Docket – November 8, 2018

4th U.S. Circuit Court of Appeals

United States v. Thomas (P), 4th Cir. (Harris) from WDVA at Harrisonburg (Urbanski).

The affidavit supporting a warrant to search the appellant’s cell phone was insufficient to support probable cause, but the detective knew the appellant had used a phone in furtherance of sexually abusing minors. This additional information supported probable cause to search his phone after arrest. Therefore, sexually explicit images and videos of children found on the phone were admissible under the good-faith exception to the Fourth Amendment.

The omission of this information from the affidavit is “inadvertent” even if the detective intentionally didn’t disclose it, pursuant to the police department’s policy to limit warrant affidavits to the minimum facts necessary to support probable cause. The detective’s intent was to obtain a valid warrant by presenting supporting facts, so his failure to adequately support the warrant was inadvertent.

Affirmed.

United States v. Ketter (P), 4th Cir. (Motz) from DSC at Florence (Wooten).

After challenging his initial sentence under Johnson v. United States, 135 S. Ct. 2551 (2015), the appellant was re-sentenced to imprisonment for time served, followed by two years of supervised release to expire in April 2019.

The appellant’s challenge to his new sentence is to moot. The custodial and supervised release portions of his sentence should be treated as unitary, not separate. Thus, he can challenge his sentence even after incarceration has ceased, because he continues to serve a term of supervised release. Although the underlying prison sentence has been served, a case is not moot when an associated term of supervised release is ongoing, because on remand a district court could grant relief to the prevailing party in the form of a shorter period of supervised release.

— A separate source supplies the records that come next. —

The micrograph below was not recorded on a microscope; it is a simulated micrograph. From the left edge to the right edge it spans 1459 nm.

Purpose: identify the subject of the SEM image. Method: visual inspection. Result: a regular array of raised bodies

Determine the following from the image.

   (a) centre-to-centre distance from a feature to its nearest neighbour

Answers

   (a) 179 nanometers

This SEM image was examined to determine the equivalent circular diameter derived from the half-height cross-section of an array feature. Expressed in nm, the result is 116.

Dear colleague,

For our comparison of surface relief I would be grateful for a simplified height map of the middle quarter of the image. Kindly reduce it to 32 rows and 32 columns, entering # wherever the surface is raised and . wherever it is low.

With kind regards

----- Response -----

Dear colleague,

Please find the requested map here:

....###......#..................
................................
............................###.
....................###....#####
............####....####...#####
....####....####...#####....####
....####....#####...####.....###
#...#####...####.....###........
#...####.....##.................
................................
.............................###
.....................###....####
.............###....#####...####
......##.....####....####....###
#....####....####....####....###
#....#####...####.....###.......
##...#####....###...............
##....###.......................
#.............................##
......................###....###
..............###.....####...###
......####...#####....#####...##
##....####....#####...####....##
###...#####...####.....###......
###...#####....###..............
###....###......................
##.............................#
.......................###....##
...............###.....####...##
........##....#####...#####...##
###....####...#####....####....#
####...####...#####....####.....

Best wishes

Nevertheless, any re-sentencing error was harmless because it did not in fact affect his substantial rights. Although the district court did not explain its variance from the Guidelines range, it expressly recognized that Ketter had “over-served his time” and significantly reduced his supervised-release term for that reason.

Affirmed.

U.S. District Court – Virginia Western

United States v. Ramos-Delcid (P), WDVA at Charlottesville (Moon).

The defendant’s indictment for illegally reentering the United States in violation of 8 U.S.C. § 1326 will be dismissed, on grounds that the notice to appear issued to him following his apprehension by Border Patrol failed to specify the time and date of the removal proceedings against him.

No evidence establishes that the defendant ever received actual notice of the time and date of any hearing in the deportation proceedings. The immigration court issued a deportation order with the defendant in abstentia, and he can show a reasonable probability that, but for the deficient notice, he would not have been deported.

Even if the government is correct about the defendant’s ineligibility for voluntary departure at the conclusion of his removal hearing under 8 C.F.R. § 1240.26(c)(1), he was still prejudiced by immigration officials’ failure to provide notice of the date or time of his master calendar hearing.

Accordingly, the defendant’s indictment has been dismissed with prejudice and the case stricken from the court’s active docket.